So bright that I could make out the fluted edges of the leaves of the geraniums. So bright that the rocking chairs glowed in the shadows of the porch. So bright that across the way I could tell, even in the dark of midnight, where the field ends and the woods begin. It was the first honey moon to fall on Friday, the 13th in almost a hundred years, an event that will not happen again, according to astronomers, until 2098, an appointment I will not be able to keep.
Bare feet planted on the top step, knees folded like a pocket knife to make a ledge for my elbows, palms splayed to make a ledge for my chin, I stared at the coin of the realm floating in the southern sky. I stared and breathed a prayer of gratitude for summer.
It is not yet July and I have already planted basil, pinched its leaves, and tasted spring in homemade pesto. I have made bouquets of sweet mint and peppermint picked from the plot at my back door, dropped their leaves into tall glasses of sweet tea, and sniffed with every sip the scent of green. I have cut bunches of hydrangea, filled Mason jars and Waterford crystal vases with their purple and lavender and pale blue puffs, and cared not at all that the tables got sprinkled with hydrangea dust. I can hardly remember the ice on the ground and the frost in my breath.
Last weekend, a little drunk with the scent of honeysuckle and the sound of hummingbirds, I got out the saw and the clippers. I started by trimming some low-hanging branches from the chinaberry and sycamore trees. That was just enough to work up a good sweat, so I looked around for anything else that needed cutting back. The rosemary at the corner of the deck had grown over the fall and winter into a huge mass of dark green spikes and whorls, escaping the row of concrete edging meant to contain it and threatening to choke out the verbena, the pennyroyal, and the mint with which it shared its plot. A major pruning was in order.
I clipped and sawed and clipped and hacked. Stepped back to check the shape, snipped a little more. And all the while I was thinking about how much I like rosemary – its scent, its taste, its folklore. It has been known to repel witches and to divine the future. And it is, of course, for remembrance.
Which may be why, at some point when I paused to wipe my forehead, I remembered what my friend James had told me. James is a gardener, a rather well-known one now, and when he came to Sandhill and saw my rosemary he smiled and said, “You know, rosemary grows where strong women live.”
My next thought was, And sometimes it grows out of control. I stopped short, clippers dangling from my wrist. Is it possible that strength, too, can grow out of control? That being the competent one, the capable, dependable, reliable one can eventually, ultimately, finally become untenable?
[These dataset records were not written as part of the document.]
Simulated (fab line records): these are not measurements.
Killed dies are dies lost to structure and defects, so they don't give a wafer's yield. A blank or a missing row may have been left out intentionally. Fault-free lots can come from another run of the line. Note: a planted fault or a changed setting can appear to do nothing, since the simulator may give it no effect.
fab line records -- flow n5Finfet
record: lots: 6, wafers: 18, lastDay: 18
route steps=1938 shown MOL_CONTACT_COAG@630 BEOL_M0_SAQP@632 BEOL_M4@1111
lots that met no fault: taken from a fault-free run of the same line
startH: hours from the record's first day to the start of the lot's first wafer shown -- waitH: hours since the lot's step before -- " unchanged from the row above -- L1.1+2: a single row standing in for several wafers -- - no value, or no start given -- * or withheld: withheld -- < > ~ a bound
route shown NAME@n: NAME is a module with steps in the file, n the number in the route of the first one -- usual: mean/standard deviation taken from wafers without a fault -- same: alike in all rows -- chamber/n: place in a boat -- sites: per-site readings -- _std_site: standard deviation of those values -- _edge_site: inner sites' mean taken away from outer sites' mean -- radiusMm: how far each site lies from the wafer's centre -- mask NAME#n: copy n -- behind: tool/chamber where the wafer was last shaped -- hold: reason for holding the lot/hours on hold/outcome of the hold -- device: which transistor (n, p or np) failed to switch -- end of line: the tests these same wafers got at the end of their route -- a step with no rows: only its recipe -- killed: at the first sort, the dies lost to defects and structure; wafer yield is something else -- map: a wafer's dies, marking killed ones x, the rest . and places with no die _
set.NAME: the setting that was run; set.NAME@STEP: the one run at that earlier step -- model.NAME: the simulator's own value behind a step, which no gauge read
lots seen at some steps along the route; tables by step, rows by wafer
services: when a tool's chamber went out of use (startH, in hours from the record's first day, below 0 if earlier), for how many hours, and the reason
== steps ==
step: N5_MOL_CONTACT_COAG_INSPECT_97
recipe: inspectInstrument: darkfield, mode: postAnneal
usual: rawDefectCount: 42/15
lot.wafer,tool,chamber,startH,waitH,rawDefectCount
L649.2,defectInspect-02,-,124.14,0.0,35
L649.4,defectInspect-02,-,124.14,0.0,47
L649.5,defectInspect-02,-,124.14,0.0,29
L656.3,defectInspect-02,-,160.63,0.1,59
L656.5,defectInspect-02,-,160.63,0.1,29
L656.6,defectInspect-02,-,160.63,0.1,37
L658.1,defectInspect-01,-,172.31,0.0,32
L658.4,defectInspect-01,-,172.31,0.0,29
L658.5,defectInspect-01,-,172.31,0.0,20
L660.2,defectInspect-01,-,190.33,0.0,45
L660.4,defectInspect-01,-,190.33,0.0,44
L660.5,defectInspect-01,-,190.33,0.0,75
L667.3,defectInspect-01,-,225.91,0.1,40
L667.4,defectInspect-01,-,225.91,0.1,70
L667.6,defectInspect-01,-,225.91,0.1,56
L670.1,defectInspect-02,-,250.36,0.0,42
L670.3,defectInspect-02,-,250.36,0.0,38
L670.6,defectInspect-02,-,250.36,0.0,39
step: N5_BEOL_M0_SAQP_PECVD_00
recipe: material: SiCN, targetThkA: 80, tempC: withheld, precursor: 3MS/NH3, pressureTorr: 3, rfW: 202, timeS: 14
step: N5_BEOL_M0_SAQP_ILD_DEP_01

I could see it now. The winter just past had not been only about cold and dark, but also about loss – consecutive, repetitive, chronic loss. And in the throes of competence and reliability, I had become like the rosemary, sprawling in all directions. I had run awkwardly over the boundaries that were meant to shape me, had tried to take over adjacent acreage by solving problems that weren’t mine, offering assistance that wasn’t needed. I did too much. I was too much. I was too strong.
I stared down at the rosemary and the raw, blunt edges of the branches I had so brutally cut. For a moment I wondered if I’d done the right thing. What had been full and lush was ragged and puny. I bent down low and took a breath. My lungs expanded with the scent of evergreen. Ever green. Always green.
It is hard to wield the saw on yourself. Hard to step back and check the progress. Hard to make the first pass. So you start by taking a deep breath. For remembrance. And then you go sit on the porch and stare at the moon.